Current Sampling Equipment?
Current Sampling Equipment?
(OP)
Hi all, experienced and new geotechnical engineers...
How does your firm obtain relatively undisturbed soil samples? My current employer seems to have massively outdated equipment in the lab and in the field. I am curious as to what is the most widely used equipment for field sampling at this time. We use a modified California ring sampler, but the particular brass or Teflon rings we use are no longer available for purchase and have not been available for quite some time. I have only been doing this for a little over a year now and need to know if working here is essentially a time warp into 1960.
Mahalo!
How does your firm obtain relatively undisturbed soil samples? My current employer seems to have massively outdated equipment in the lab and in the field. I am curious as to what is the most widely used equipment for field sampling at this time. We use a modified California ring sampler, but the particular brass or Teflon rings we use are no longer available for purchase and have not been available for quite some time. I have only been doing this for a little over a year now and need to know if working here is essentially a time warp into 1960.
Mahalo!





RE: Current Sampling Equipment?
There are methods of getting relatively undistrubed samples. The one we use most often is a Shelby tube. Typically a 3-inch diameter by 24-inch long sample. Two inch and 5-inch diameter tubes are also generally available.

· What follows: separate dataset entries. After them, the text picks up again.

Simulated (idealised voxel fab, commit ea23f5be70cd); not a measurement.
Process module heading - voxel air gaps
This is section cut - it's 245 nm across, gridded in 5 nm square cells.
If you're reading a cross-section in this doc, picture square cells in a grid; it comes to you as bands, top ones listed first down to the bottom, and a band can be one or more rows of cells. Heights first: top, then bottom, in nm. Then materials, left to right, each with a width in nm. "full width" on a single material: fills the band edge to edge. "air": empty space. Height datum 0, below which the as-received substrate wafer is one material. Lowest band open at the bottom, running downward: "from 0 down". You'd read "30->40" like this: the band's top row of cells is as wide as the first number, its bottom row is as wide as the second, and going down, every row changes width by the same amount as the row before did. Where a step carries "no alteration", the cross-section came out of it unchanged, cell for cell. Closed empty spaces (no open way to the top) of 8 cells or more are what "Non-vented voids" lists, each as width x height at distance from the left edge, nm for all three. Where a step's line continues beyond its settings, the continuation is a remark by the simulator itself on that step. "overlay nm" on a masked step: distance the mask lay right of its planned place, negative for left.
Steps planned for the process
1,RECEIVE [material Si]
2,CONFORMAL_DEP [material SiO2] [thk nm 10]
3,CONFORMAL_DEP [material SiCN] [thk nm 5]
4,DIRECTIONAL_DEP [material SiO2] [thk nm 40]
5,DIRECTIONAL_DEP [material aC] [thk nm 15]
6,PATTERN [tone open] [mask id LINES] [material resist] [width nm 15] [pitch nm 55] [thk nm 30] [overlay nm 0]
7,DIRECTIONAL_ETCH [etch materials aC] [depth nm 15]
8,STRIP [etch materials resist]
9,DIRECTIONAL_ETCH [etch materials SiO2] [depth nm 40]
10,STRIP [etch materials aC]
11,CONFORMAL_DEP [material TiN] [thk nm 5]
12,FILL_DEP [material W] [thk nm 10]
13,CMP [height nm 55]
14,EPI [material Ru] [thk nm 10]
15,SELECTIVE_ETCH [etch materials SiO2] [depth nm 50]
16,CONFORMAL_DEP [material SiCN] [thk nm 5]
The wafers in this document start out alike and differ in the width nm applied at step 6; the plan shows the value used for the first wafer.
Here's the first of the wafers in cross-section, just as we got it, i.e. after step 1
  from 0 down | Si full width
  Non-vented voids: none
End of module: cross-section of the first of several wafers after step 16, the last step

The only other option I've seen specified is a Pitcher sampler, though I've never used one.
Mike Lambert
RE: Current Sampling Equipment?
Other methods to obtain relatively undisturbed samples might be by the use of the Swedish foil sampler - but I doubt this has been used more than a few times outside of Scandanavia . . . you might find something about it in a book. Our company in Canada had the rights to this sampler - but it had been used years before I had joined (1975).
If you are in test pits, then the use of block samples would be appropriate. See USACE, Hsorlev for how to take the sample.
RE: Current Sampling Equipment?
In much of the south, the clays are stiff to hard, and the main question is how much will the soil swell. The standard sampler is a thick-walled 3" tube that looks like a Shelby tube, but the wall is thicker and the tip is not swedged to cut an undersized sample. Some drillers are still using the tubes they started with 20 years ago. When they get nicked and bent on the tip, they saw them off. The more picky ones grind the tip sharp, but some just use the blunt cut end! The recovery is poor, but improved by pushing a 16-inch long tube 24 inches.
You probably won't have to try very hard to improve on the local practice. Read Hvorslev and recognize the principles. Are you concerned about reducing the undrained strength by remolding the sample too much, or increasing the apparent strength by compressing the sample due to high perimeter friction? buck the tide and try to improve your profession.
For more important strength and consolidation testing, Shelby tubes are still the standard. Piston samplers or foil samplers may be justified for very soft or sensitive soils. Larger-diameter Shelby tubes generally get less-disturbed samples. Don't over-push the sampler, and reduce the push to 12 inches or so for touchy soils.
Don't knock the 60s. Academics, in-situ testing,and computers have improved since then, but the local practice has deteriorated since the geotechnical report became a priced commodity.
RE: Current Sampling Equipment?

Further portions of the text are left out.